The law was originally passed in 2021 by Republican Gov. Henry McMaster, and banned abortions once a "fetal heartbeat" is detected which typically happens at around six weeks into pregnancy. The law included exceptions for some cases of rape or incest, instances where the pregnancy risked the life of the mother, or for fetal anomalies. The 3-2 ruling announced on Thursday saw the court conclude the law violates the state constitution's privacy protections.
“The State unquestionably has the authority to limit the right of privacy that protects women from state interference with her decision, but any such limitation must be reasonable and it must be meaningful in that the time frames imposed must afford a woman sufficient time to determine she is pregnant and to take reasonable steps to terminate that pregnancy," wrote Justice Kaye Hearn in the majority opinion. "Six weeks is, quite simply, not a reasonable period of time for these two things to occur, and therefore the Act violates our state Constitution’s prohibition against unreasonable invasions of privacy."
In a dissent written by Justice John Kittredge, who was joined by Justice George James in opposing the overturning of the law, wrote that he would “honor the policy decision made by the General Assembly” almost two years ago. “Abortion presents an important moral and policy issue. The citizens, through their duly elected representatives, have spoken,” said Kittredge. “The South Carolina legislature, not this court, should determine matters of policy.”

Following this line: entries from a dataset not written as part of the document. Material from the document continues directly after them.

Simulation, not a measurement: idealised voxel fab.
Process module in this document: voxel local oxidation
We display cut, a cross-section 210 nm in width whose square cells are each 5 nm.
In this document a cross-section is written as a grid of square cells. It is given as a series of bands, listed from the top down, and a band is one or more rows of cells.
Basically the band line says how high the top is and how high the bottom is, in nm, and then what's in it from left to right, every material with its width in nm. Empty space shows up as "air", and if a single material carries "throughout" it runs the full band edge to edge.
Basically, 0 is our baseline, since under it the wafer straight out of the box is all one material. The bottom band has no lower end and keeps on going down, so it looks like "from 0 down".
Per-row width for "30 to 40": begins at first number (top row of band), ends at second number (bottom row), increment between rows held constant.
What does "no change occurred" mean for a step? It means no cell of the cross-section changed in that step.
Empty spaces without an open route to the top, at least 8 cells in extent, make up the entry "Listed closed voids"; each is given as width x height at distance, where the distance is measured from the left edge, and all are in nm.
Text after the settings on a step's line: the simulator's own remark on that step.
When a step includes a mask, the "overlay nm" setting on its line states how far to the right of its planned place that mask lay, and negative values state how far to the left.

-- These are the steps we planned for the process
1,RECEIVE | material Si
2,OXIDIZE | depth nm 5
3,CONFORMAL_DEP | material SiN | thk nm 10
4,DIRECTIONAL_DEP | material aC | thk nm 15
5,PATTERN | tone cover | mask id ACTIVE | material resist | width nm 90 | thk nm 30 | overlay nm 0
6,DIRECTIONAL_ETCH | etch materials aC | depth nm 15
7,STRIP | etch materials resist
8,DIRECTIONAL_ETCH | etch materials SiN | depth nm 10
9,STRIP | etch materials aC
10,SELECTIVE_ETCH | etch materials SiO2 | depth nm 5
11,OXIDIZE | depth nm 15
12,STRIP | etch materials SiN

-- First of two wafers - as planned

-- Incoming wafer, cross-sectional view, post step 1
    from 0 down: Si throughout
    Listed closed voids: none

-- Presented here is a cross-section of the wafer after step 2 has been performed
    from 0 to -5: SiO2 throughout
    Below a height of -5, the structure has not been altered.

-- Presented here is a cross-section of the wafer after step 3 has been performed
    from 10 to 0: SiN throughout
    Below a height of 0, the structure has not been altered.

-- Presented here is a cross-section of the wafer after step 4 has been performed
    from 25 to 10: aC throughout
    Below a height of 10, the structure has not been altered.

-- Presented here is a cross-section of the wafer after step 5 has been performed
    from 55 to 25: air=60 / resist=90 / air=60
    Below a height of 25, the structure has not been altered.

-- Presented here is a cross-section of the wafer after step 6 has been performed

Gov. Henry McMaster criticized the decision in a statement released on Thursday, and said the court “found a right in our Constitution which was never intended by the people of South Carolina.” The White House, meanwhile, praised the decision, and press secretary Karine Jean-Pierre said in a tweet that the Biden administration is "encouraged by South Carolina’s Supreme Court ruling today on the state’s extreme and dangerous abortion ban.”